Condi for President?!

Our new Secretary of State Condoleezza Rice, lately given to wearing angular, edgy-looking black leather like Neo's squeeze in "The Matrix," is on some kind of a roll. In short order she's met with the leaders of South Korea, Japan and Israel, called on the European Union not to sell arms to China, then turned right around and asked China to help out defusing the situation with North Korea.

You can't make this up.

In the course of transforming the contours of the world to accommodate the new Pax Americana, Madame Matrix has managed to get her name floated, albeit very early, as a possible contender for the Big Chair, a credible Republican nominee to make a quest for the Presidency of the United States.

Well, hell. Not even Oprah did that, and she's got more money than God.

The naysayers, as you might expect, are out in force already. Eleanor Clift, Newsweek columnist, has a long piece in the magazine's current issue, explaining, in thoroughly credible argument, why it'll never happen. Clift's argument comes down essentially to one issue: abortion. Rice can't win the 2008 nomination, Clift says, without abandoning her own pro-choice position and embracing the conservative anti-choice position that has been a bulwark, maybe the bulwark, of the Republican Party for generations.

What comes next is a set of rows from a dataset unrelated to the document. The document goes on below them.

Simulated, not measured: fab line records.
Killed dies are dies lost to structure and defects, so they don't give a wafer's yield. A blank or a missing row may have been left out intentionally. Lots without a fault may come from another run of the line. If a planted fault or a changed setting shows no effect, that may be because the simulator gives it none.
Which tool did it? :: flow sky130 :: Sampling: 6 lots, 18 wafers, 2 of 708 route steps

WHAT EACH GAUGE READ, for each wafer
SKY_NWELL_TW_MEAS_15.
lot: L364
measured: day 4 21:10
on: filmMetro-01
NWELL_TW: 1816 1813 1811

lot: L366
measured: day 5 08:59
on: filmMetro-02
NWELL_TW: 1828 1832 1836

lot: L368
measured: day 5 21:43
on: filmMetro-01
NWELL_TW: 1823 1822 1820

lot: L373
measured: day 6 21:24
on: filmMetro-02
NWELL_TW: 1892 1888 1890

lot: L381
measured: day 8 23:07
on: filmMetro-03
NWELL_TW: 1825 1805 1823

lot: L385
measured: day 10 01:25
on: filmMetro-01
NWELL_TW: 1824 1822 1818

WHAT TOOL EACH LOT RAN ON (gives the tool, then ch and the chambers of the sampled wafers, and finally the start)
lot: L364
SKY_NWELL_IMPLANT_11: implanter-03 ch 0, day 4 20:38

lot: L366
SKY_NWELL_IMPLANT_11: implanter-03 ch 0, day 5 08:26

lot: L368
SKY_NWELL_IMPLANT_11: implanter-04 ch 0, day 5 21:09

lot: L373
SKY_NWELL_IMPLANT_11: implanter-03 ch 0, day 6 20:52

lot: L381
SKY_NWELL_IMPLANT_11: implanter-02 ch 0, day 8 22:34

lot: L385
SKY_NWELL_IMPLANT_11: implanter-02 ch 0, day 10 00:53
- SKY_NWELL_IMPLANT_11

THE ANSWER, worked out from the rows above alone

True enough. "For the GOP's base of social conservatives, cultural issues overwhelm economic concerns," Clift notes. The problem with adopting such a one-dimensional pillar of party identity is that it tends to leave a multitude of blind spots, other issues that are important to the American people as a whole. Sooner or later, a failure to address those other issues leaves a party vulnerable to being seen as out of touch, inattentive and insensitive to circumstances in the here & now.

The presumably rock-ribbed Republicans who first floated Condi's name must have understood that. The question, assuming Clift's calculus is correct, is why they'd put her name out there in the first place if they weren't sending a signal, deliberate or otherwise, suggesting a willingness to begin to think of their own party's future as being dependent on more than one highly emotional issue.

Perhaps Condi was mentioned as a concession to the fact that, at this point, there's no one else out there in the GOP with the emotional firepower, the je ne sais quoi factor necessary to get people fired up. Maybe Condi's name was one of those "trial balloons" you hear about. But whatever their motivation, the GOP namesayers knew it would elicit a reaction, and might even give them some direction on which candidate might be more electable.

And that's exactly what makes Condoleezza Rice such an intriguing speculation: With the exception of the abortion issue, she's highly electable. She's spent years establishing her political bona fides; her previous position, as national security adviser, and her current role as secretary of state would be enough to qualify anyone else -- certainly any other white male of a similar stature -- for a run at the presidency.

What Clift considers the major drawback is not necessarily a problem that can't be overcome. Clift's argument is a perfectly rational one politically speaking, and a dovetail with the more conservative wing of the party. And therein lies the problem with that argument. For all the attention paid to the improbability of a Rice presidential scenario, there's no escaping who it was that came up with the idea. This was a Republican notion -- yes, maybe a wild dream, maybe a fanciful what-if broached for the sake of provoking a good cocktail-party discussion.

But somewhere in the Republican party there are those at least willing to entertain the possibility of a break with the reflexes of the past -- reflexes that, if continually obeyed, do little or nothing to broaden the reach and appeal of a party still burdened with the image of white male millionaire elitism. For these Republican stalwarts, the notion that their party should be continually held hostage to this single issue compromises its future and its potential for expansion, regardless of the success of the last two presidential election cycles.

Yes, the more conservative side of the party will oppose the idea (another reflex action). But most Republicans in the broad body politic aren't as adamantine and one-dimensional as those who lead the party. They can't afford to be. Their lives aren't the stuff of political abstraction; they don't have the luxury of that kind of philosophical absolutism. They live down here on the ground, like the rest of us. Their politics, their Republican politics, is grounded in a reality that, whether they like it or not, encounters and incorporates the everyday experience of America, the presence and impact and influence of people who don't look like the Republican leadership. People who look and think like Condoleezza Rice.

The Republicans found out in November who some of those people are; African American voters broke with the usual okey-doke presumptively Democratic paradigm and voted for Bush. In raw vote totals, that bloc of black votes, millions more than in 2000, almost certainly made the difference in Ohio, this election's pivot-point state, for the GOP to prevail. There's no good reason to think that kind of attitude shift has to be a temporary thing; the Republicans who advanced Condi's name must have faith in the symbolic momentum of the administration's minority appointments -- more, and higher profile, than in Clinton's administration.

That kind of momentum for change is squandered, wasted if the party reverts back to its historical reflexes. In their allegiance to abortion as the litmus-test issue for electability under the party banner, the Republicans run the risk of being viewed as a one-issue party, a body that is, rightly or wrongly, defined by the American electorate as blind to anything but establishing and enforcing laws that intrude on their very personal lives.